Greater Manchester Environment Fund secures £100,000 to help local nature recover

The Greater Manchester Environment Fund (GMEF) has been awarded £100,000 of funding from the government to help look after and restore nature across the region.

The UK Department for Environment, Food and Rural Affairs (DEFRA) has granted the funds to help assist GMEF with its mission of restoring peatland habitats, which will transform them into carbon stores. 

Peatlands are a type of wetland that are among the most valuable ecosystems on Earth.

Damaged peatlands produce greenhouse gas emissions, therefore restoring them is a critical step that environmental organisations use towards addressing climate change.

The land is also critical for preserving biodiversity, as well as being used to minimise flood risk.

The GMEF is the UK’s first regional environmental impact fund and was created in partnership with The Wildlife Trust for Lancashire, Manchester and North MerseysideThe Greater Manchester Combined Authority and Finance Earth to help address local environmental issues.

Earlier this year, the Lancashire Wildlife Trust was successful in securing £1.8million from the Green Recovery Challenge Fund to establish the Greater Manchester Environment Fund, which also promises to provide 37 safeguarded jobs and 12 traineeships.

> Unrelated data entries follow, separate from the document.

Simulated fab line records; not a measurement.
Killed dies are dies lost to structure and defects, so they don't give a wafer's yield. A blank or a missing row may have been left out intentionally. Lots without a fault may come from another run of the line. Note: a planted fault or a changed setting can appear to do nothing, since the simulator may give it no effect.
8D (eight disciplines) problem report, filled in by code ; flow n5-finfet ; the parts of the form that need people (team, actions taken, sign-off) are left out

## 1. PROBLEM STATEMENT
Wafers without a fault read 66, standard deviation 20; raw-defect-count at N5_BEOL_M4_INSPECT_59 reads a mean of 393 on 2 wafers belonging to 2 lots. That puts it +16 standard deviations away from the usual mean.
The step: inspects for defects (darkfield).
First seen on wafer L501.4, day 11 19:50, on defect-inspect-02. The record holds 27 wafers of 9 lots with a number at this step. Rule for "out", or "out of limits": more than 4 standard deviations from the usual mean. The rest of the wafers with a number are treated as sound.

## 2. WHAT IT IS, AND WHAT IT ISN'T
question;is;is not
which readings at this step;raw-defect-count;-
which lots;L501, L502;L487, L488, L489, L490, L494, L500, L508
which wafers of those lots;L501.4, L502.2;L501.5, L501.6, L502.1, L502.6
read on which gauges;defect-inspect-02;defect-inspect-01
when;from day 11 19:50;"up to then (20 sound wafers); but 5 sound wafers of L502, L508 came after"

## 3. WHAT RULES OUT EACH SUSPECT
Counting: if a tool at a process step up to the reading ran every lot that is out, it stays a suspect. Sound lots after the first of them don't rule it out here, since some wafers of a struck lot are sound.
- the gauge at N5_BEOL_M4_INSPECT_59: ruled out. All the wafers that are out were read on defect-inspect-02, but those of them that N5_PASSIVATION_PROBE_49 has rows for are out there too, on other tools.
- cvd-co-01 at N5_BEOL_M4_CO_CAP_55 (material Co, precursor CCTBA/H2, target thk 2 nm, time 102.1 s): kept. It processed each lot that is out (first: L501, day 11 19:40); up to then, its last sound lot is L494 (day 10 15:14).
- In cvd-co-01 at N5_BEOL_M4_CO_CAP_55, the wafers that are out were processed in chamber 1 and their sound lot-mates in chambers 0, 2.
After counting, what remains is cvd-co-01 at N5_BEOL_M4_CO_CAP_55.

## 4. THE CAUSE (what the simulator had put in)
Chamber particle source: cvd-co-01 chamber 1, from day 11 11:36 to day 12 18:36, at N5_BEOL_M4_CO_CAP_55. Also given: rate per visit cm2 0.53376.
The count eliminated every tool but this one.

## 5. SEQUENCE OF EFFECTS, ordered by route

Resma Patel, Project Manager of Greater Manchester Environment Fund, said: “Greater Manchester’s peatlands are not only key habitats for rare and endangered species, but they are also vital in helping us to fight climate change and reduce the risk of flooding.

“Sadly, they are under threat, only 2% of lowland peatland habitat is left in the North West.

“We are delighted to have received £100,000 from Defra as part of the Natural Environment Investment Readiness Fund to help us transform our precious peatlands. It’s crucial that we invest in our natural world and help nature in Greater Manchester to recover and thrive.”